Music has the ability to communicate without words and to re-create moments from past eras.
RIT music professor and orchestra conductor Michael Ruhling discovers hidden musical nuggets of the past. He and other musicologists are immersed in the spirit of uniting contemporary audiences with centuries old ideas conveyed between musicians and audiences in the 18th century.
The Handel and Haydn Society appointed Ruhling as the Christopher Hogwood Research Fellow for the 2008-2009 season because of his passion for historically informed performances. Ruhling is taking sabbatical this fall quarter in order to complete the main research and writing tasks.
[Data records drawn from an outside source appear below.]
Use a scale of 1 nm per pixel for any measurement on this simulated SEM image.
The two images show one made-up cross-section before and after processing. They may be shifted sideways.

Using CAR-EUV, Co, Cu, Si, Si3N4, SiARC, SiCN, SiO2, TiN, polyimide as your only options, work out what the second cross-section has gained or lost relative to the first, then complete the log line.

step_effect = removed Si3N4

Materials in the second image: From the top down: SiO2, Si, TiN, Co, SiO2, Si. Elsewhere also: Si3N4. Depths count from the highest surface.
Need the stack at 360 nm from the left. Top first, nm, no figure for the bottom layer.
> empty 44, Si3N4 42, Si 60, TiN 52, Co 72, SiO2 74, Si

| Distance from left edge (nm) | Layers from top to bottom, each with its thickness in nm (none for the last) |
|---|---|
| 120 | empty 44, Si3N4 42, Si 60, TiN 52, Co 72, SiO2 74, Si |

The Boston-based Handel and Haydn Society will use Ruhling’s vision, passion and scholarly research to support the performance of its 18th-century repertoire. He describes this research as “the coming together of scientific observation and research, acoustics, psychology of sound, understanding of manufacturing methods, cultural context, human reaction, and artistic creativity in order to communicate concepts musically in a way that is understandable.”
“The Handel and Haydn Society,” Ruhling explains, “is a period orchestra, begun in 1815, that today uses instruments modeled after those played during the time period of Haydn, Mozart, Handel and Bach.” Historically informed performance uses period instruments, same number of players to approximate the orchestras of the day, duplicate room conditions and other factors.
As the Historically Informed Performance Research Fellow, Ruhling will write program notes for each concert, give lectures at various functions, and organize symposia for the purpose of education and promotion. He will prepare in-depth online essays for patrons intended to deepen their awareness of performances and to develop new perspectives. He will also advise on performance practice issues and future repertoire.
Ruhling believes it is also important for research to uncover what the 18th-century composers intended to say with the music. Historically informed performance is not based on modern tastes and expectations but rather on the time it was actually performed.
“We want to find what it was that made Haydn’s, Handel’s or Bach’s music unique, yet able to ‘say something’ to the audiences of the day,” Ruhling says, “Then we bring that lively interaction to present-day audiences and reproduce what was a unique and lively musical communication between musicians and audiences.”
The Handel and Haydn Society will celebrate the 200 and 250-year anniversary deaths of Haydn and Handel respectively in 2009.
Ruhling also presides over the newly formed continental organization Haydn Society of North America as its first president. He has written a book and delivered several papers on the symphonies of Joseph and Michael Haydn.